Address: 78 Highbrook Drive, Highbrook Business Park, Auckland

Project Snapshot

Owner: Goodman Property Trust (Goodman)

Owner profile: Goodman owns, develops and manages high-quality warehouse and logistics spaces close to consumers. Its business operations have been Toitū carbonzero certified since 2021; all new projects commenced since 2021 target 5 Green Star Built certification; seven Green Star certified properties to date; 12 additional projects underway targeting at least a 5 Green Star Built rating. Goodman recently achieved its second 6 Green Star Design review rating for Tāwharau Lane industrial development at Highbrook Business Park

Architect: Williams Architects Ltd

Main contractor: SMC Construction

GSAP: Peter Bryant, SEEC Ltd

Building services engineer: Thurston Consulting

Structural engineer: Day Consultants, GHD

Project manager: RCP

Project timeline : 2022 - 12 months from design to practical completion

Project certification: 6 Green Star - Design Review rating (February 2023)

The 6 Green Star Design review rated New Zealand Blood Service building showcases what world leadership looks like in an industrial building.

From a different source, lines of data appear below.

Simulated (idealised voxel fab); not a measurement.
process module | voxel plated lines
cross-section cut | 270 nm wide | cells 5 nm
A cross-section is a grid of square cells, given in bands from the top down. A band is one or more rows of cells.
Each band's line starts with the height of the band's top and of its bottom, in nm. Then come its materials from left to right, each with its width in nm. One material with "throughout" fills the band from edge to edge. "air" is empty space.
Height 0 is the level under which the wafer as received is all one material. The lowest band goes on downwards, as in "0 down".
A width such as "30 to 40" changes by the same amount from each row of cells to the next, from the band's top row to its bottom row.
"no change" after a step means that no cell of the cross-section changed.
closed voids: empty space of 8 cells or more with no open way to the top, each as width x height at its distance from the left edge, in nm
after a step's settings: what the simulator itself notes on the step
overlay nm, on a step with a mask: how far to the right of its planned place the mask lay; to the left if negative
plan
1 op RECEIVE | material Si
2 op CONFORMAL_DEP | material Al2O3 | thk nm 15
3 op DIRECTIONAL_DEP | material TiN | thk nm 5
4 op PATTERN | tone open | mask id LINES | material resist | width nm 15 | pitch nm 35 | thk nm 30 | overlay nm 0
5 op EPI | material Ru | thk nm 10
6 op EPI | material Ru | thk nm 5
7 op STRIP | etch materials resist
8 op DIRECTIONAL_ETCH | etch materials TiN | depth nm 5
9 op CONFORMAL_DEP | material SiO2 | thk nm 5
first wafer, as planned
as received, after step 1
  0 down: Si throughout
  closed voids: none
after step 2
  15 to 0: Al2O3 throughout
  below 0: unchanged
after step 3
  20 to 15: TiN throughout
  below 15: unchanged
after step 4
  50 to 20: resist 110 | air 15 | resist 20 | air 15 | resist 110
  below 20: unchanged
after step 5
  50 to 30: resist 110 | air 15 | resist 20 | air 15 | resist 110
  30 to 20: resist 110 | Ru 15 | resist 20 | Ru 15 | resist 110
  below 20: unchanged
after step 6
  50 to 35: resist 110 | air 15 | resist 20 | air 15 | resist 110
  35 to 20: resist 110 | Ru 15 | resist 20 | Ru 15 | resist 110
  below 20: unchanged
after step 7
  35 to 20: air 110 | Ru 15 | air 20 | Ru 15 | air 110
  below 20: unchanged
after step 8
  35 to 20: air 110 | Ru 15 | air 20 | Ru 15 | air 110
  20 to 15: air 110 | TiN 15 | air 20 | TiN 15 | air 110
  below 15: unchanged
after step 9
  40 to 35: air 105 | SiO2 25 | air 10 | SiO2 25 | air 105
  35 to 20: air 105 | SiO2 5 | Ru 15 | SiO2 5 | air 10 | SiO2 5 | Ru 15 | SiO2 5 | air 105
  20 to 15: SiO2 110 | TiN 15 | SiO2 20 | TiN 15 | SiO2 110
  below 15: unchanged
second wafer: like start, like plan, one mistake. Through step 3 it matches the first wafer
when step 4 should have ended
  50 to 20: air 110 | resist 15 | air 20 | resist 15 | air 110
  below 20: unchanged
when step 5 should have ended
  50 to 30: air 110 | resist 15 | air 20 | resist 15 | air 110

Achieved with reduced upfront embodied carbon and the capacity to cut its future operational emissions, the ground-breaking NZBS facility pushes the bar for sustainability.

“We chose to use Green Star because it is New Zealand’s leading sustainability certification,” says Mark Thompson, senior project manager, Goodman.

“Green Star is aligned to sustainability which is one of our four pillars alongside integrity, determination, and innovation. It also aligns with our purpose of ‘making space for greatness.’”

“Higher quality buildings create an improved working environment for our customers. Building more energy-efficient buildings also provides space for our customers to achieve their own carbon reduction targets. Green Star is becoming increasingly important for occupiers as they look to accomplish their own operational and green goals.”

Tom Slade, Head of Environmental Sustainability at Goodman, says “it is exciting to be delivering a new generation of buildings that will help customers achieve their own sustainability objectives.”

Located in a prominent position at Highbrook Business Park, the New Zealand Blood Service building originally targeted a 5 Green Star rating. However, during development it became clear its design would meet the higher 6 Green Star standard.

Mark Thompson says inspirational green elements of the building include:

  • orientation and the narrow shape of the office allowing natural sunlight and views across the Highbrook parklands and Tāmaki River
  • office area ventilation rate 100 percent above NZBC requirement
  • sizeable 36kWp solar power generation
  • high profile site on Highbrook Drive while providing a peaceful internal environment with high acoustic performance
  • lower carbon concrete
  • sub-metering to monitor energy usage

“We are very proud of our team for developing a world-leading facility for the New Zealand Blood Service,” Mark says.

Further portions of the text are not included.